Bard on the Beach
A Midsummer Night's Dream
by William Shakespeare

When & Where 8 June– 24 September 2022, Tuesdays through Sundays at 7.30 pm; Saturdays and Sundays at 2pm | BMO Mainstage, under the tents in Sen?ákw/Vanier Park

Director Scott Bellis Set Design Amir Ofek Costume Design Christine Reimer Lighting Design Gerald king Sound Design & Composer Mishelle Cuttler Choreographer Tara Cheyenne Friedenberg Fight Director Jonathan Hawley Purvis Stage Manager Joanne P.B.Smith.

Oberon Billy Marchenski Titania Kate Besworth Puck Sarah Roa Hermia Heidi Damayo Lysander Olivia Hutt Helena Emily Dallas Demetrius Christopher Allen Egeus and Starveling Joey Lespérance Bottom Carly Street Quince Richard Newman Snout Isaac George-Hotchkiss Flute Munish Sharma Snug Advah Soudack Hippolyta Melissa Oei Theseus Ian Butcher and members of the cast.

Reviewer Elizabeth Paterson

Midsummer is almost here and magic has arrived early on the stage at Bard on the Beach with Scott Bellis' current production of A Midsummer Night's Dream. Against the backdrop of a decaying palace in the aftermath of an eastern European war, Hippolyta (Melissa Oie), every inch a warrior queen and a uniformed Theseus, Duke of Athens will soon make a political marriage.

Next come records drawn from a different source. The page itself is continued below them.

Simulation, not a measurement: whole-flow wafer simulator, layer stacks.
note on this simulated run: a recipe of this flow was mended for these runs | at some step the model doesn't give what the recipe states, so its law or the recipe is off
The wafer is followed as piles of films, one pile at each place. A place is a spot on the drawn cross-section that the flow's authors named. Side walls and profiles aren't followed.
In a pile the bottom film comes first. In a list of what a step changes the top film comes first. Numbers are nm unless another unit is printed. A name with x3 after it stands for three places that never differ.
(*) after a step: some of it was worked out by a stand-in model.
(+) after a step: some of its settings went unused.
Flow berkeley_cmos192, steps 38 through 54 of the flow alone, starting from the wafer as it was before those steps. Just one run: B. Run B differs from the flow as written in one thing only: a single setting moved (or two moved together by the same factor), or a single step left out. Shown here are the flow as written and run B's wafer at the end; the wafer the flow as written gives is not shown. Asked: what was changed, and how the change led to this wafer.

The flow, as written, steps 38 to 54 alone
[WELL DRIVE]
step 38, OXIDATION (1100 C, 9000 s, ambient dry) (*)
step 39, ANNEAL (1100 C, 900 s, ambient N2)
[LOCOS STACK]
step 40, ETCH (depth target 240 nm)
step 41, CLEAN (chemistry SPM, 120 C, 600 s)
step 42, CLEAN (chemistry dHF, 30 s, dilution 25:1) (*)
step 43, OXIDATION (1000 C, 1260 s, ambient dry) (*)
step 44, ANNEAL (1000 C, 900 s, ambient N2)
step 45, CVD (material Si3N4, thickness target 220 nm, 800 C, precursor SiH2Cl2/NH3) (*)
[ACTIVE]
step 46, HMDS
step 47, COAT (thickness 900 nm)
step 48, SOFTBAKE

Meanwhile, Hermia (Heidi Damayo) wants to marry Lysander (a louche Olivia Hutt) against the wishes of her father (Joey Lespérance) who wants her to marry Demetrius (Christopher Allen), in this production one of Theseus' officers. Her school chum Helena (Emily Dallas) is desperately in love with Demetrius who has recently jilted her. Theseus gives Hermia until his wedding day to make up her mind whether to obey her father or suffer the consequences - death or life in a nunnery. The lovers plan to run away and Demetrius and Helena follow them into the woods, at night. There they collide with the fairy world..

Inside Amir Ofek's graceful magic wood, slipped in front of the palace walls, Oberon (Billy Marchenski) and Titania (Kate Besworth) are conducting a marital war. Oberon's entrance is spectacular, arriving as he does like an Ent, pure Tolkein, towering over Titania and her entourage who are straight out of a 1920's fairy book, winged and delicate. Oberon soon steps off his stilts and into a dashing outfit well-suited to Marchenski’s thoughtful performance. Kate Besworth as Titania is as light as air and cool as ice with a laugh that is crystal cold and other-worldly. She is a formidable figure, until enchanted into love with Bottom, when her actions become earthier, her smile silly.

Also to the wood come the `mechanicals,' a group of amateur actors, local tradesmen and women, all set to rehearse a play for Theseus' wedding day. There are delightful cameo performances from each, especially Richard Newman as Quince and Advah Soudack as Snug/Lion. Bottom is played by Carly Street with enormous aplomb, considerable insight and terrific timing. She sometimes steps outside the play to comment in modern slang with modern attitudes, but then, so does Bottom.

Puck, the trickster figure of European folklore, is the fount of the confusion that follows. It is Puck who puts a spell on the wrong lover and leads all the lovers astray, Puck who transforms Bottom for fun which terrifies the mechanicals and gives Oberon his chance for revenge on Titania, but it is also Puck who finally sets things right in the mortal world. Played by Sarah Roa with bounding and boundless energy, this Puck will undoubtedly find nuance with time.

Costumes and lighting were both wonderful with marvellous effects from both Christine Reimer and Gerald King, respectively. Music and soundscape by Mishelle Cuttler were extremely effective and frequently provided humorous comment on the action.

Tara Cheyenne Friedenberg's choreography which struck me as awkward at first settles as the play continues and will likely settle further.

Four plots, three worlds, and a cast of confused and spell-bound characters means there is always a lot going on in A Midsummer Night's Dream. It needs a steady hand to keep it altogether, but sometimes it seemed that ideas were thrown in at random to see what worked. Not surprisingly, not everything does. It is particularly good to see more larger roles given to women. More than simply changing pronouns, it often reveals new perspectives and interpretations. But in this production, playing against text is sometimes just confusing for the audience. Why should Hermia and a female Lysander so fear a punishment which sends Hermia to a life amongst women? Why should Hermia so fear sleeping close beside Lysander before marriage?

Bellis opted to set this version of the play in the 1920’s, an unsettled time in the world and one with a layer of determined light-heartedness, perhaps to keep the darkness at bay. There is plenty of darkness in Shakespeare’s play, but little of it on display here – unless is has been bundled into Oberon’s dark goblins. On the other hand, there is plenty to hear and think, plenty to laugh at and with, plenty to see and enjoy.